The energy harvesting film, which is only 0.3 millimeters thick, could be integrated into a wide variety of devices, machines and structures, Koratkar explained.

“Essentially, the material converts mechanical energy into electrical energy: the greater the pressure load applied and the larger the surface area over which the pressure is applied, the greater the effect,” Koratkar said. “For example, it could be used under highways to generate electricity when cars drive over them. It could also be used in construction materials, producing electricity when buildings vibrate.”

The piezoelectric effect occurs in materials that lack structural symmetry. Under stress, piezoelectric materials deform in such a way that the positive and negative ions contained in the material separate. This “dipolar moment,” as it is scientifically called, can be harnessed and transformed into electric current.
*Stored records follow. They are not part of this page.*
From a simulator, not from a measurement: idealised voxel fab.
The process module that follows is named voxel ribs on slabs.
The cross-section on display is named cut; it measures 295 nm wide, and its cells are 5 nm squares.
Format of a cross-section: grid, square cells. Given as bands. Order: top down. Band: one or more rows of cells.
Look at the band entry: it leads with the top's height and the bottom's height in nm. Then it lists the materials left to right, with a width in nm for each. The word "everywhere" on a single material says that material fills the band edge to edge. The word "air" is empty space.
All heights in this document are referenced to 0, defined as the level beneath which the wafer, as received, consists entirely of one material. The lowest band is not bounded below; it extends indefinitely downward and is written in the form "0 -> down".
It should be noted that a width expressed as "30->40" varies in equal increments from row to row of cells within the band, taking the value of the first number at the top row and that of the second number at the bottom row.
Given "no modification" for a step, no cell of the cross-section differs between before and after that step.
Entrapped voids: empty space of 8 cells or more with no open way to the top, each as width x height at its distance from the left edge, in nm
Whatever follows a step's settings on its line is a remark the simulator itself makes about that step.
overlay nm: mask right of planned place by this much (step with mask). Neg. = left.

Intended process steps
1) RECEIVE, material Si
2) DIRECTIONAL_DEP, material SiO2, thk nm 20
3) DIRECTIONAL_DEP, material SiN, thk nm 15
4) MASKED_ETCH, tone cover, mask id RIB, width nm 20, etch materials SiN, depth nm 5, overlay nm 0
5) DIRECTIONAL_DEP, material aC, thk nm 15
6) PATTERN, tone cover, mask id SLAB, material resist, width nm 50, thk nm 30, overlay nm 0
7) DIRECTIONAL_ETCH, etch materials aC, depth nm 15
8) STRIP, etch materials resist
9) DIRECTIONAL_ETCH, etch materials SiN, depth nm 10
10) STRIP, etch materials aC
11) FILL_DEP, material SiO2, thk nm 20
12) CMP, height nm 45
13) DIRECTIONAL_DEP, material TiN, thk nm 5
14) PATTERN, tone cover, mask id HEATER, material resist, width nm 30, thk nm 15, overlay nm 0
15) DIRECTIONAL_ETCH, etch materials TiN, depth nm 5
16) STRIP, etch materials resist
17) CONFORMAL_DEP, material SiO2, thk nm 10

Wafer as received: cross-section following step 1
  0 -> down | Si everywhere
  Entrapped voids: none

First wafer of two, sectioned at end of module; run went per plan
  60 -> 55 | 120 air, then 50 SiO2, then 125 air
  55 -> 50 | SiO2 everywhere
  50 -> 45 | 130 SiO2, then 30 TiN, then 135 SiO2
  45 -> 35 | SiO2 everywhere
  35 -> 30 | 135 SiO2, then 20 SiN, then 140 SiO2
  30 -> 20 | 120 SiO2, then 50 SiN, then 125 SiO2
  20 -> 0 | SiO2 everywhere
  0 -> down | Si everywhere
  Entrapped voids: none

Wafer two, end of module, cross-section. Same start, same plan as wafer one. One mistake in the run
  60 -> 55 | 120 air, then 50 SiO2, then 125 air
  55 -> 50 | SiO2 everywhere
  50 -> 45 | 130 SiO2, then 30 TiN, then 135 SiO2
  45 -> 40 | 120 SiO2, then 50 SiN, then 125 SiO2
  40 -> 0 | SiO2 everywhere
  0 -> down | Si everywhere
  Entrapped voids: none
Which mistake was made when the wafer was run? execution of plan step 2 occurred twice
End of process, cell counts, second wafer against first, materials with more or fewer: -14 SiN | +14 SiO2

In the chalcogenide perovskite material discovered by the RPI team, the structural symmetry can be easily broken under stress, leading to a pronounced piezoelectric response.

Once their new material, which contains barium, zirconium and sulfur, was synthesized, the researchers tested its ability to produce electricity by subjecting it to various body movements, such as walking, running, clapping and tapping fingers.

The researchers found that the material generated electricity during these experiments, enough to power even banks of LEDs labeled RPI.

“These tests show that this technology could be useful, for example, in a device worn by runners or bikers that lights up their shoes or helmets and makes them more visible. However, this is only evidence of concept, because we hope we will eventually see this type of material implemented on a large scale, where it can actually make a difference in energy production,” Koratkar said.

In the future, Koratkar’s lab will explore the entire family of perovskite chalcogenide compounds in search of those that exhibit an even stronger piezoelectric effect. Artificial intelligence and machine learning could prove useful tools in this quest, Koratkar said.

“Sustainable energy production is vital to our future,” said Shekhar Garde, Ph.D., dean of the RPI School of Engineering. “Professor Koratkar’s work is a great example of how innovative approaches to materials discovery can help solve a global problem.”